Don't Equate Dimensions with Look-Up Tables

Bookmark and Share

Naïve approaches to business intelligence will occasionally trap designers as they juggle operational data stores and data warehouses.  The trap results from an honest endeavor to simplify designs and increase consistency throughout the solution.  Under the umbrella of consistency a designer may plan for a reference table used for operational look-ups to perform a second service as a star schema dimensional table.  Some or all reference tables then are declared by fiat to also be dimensions.  While on a superficial level there are similarities between dimension tables and more normalized look up or reference tables, fundamentally these two concepts are separate things. 

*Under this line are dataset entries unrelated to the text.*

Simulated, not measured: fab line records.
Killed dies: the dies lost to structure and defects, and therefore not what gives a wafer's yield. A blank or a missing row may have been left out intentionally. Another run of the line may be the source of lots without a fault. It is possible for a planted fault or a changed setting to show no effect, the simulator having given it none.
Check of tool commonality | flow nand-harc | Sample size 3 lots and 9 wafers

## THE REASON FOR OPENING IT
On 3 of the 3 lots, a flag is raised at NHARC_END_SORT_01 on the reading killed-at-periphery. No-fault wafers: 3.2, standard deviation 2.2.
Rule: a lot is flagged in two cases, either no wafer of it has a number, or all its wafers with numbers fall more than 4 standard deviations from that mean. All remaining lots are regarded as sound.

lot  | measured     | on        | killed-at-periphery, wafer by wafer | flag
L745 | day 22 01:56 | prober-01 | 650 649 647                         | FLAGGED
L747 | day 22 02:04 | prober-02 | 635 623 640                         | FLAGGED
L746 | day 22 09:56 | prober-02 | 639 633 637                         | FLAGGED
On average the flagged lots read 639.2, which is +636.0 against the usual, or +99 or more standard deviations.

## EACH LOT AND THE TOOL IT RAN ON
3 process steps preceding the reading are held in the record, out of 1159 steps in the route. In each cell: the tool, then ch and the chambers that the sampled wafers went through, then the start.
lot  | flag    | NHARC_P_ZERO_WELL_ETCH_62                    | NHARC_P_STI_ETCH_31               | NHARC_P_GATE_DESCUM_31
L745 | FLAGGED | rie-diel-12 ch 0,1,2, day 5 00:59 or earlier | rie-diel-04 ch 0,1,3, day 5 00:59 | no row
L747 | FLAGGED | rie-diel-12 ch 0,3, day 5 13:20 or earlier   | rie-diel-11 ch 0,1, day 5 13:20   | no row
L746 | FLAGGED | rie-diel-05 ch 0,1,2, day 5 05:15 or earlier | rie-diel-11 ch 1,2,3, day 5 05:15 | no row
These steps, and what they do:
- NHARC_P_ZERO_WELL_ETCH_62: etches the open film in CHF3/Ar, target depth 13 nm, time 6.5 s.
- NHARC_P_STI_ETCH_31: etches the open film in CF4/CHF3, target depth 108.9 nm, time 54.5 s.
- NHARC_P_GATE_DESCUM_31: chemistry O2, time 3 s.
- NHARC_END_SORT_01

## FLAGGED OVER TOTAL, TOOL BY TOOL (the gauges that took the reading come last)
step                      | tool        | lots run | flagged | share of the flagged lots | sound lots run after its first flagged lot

Dimensions will often contain several levels of a hierarchy.  Even if these dimensions don't contain an explicit hierarchy, a dimension may easily incorporate into a single structure a group of various look-ups sharing a commonality from a single subject area.  Reference tables, on the other hand, should be focused on only a single level of such hierarchies or groupings.  In defining primary keys, dimensions should lean toward implementing surrogate keys, while reference tables functions best using natural keys.

The deference towards surrogate keys for dimensions is a consequence of the next distinction between look-ups and dimensions.  Dimensions are maintained via one of several strategies generically referred to as Slowly Changing Dimensions.  These strategies are named Type 1, Type 2, and Type 3.  These strategies support managing the aspects of dimensional contained value changes which are specifically meant to be visible for reporting and analysis purposes.  Type 1 allows for all fact data to have access to only current dimensionally referenced values.  Type 2 provides for facts to always have the values that were current at the time data was originally processed.  And Type 3 allows for both current as well as some previous important value from a set point-in-time to be visible to a fact row.  Theses Slowly Changing Dimension strategies are established column-by-column within a dimension, so one column my use a Type 1 strategy while the next column uses a Type 2 approach.  Reference tables have other auditing needs; more normalized approaches are captured using approaches such as start and stop dates, shadow tables containing historical values sets, or perhaps using an individualized audit table.

As Ralph Waldo Emerson wrote, "A foolish consistency is the hobgoblin of little minds."  And trying to force consistency between a reference table and a dimension does fall into this foolish category.  Even under the best case scenario, hoping that the reference entity and the dimension could sync up and serve double duty as both a look-up on the operational side and a descriptive group on the dimensional side, it's best to avoid the idea.  Don't give in to the temptation of having one single structure instantiated within the database.  The reason to avoid this over-consistency is that building databases in this fashion hamstrings the future.  Time goes by, perspectives can change, needs for using the structures can change.  Should a need arise for a relatively minor change on the business intelligence side, for example a change to decisions on which columns are handled using Type 1 versus Type 2 Slowly-Changing-Dimension strategies, this minimized approach could have an adverse impact on the operational side.  Therefore, every change to such double-function tables has to go through two layers of vetting before any change can be made.  And some changes may accidentally require a much larger effort as more code in more places must be altered; or in the worst case, a decision to physically split the table into two is made after much more code has been placed based on the assumption that only one table exists.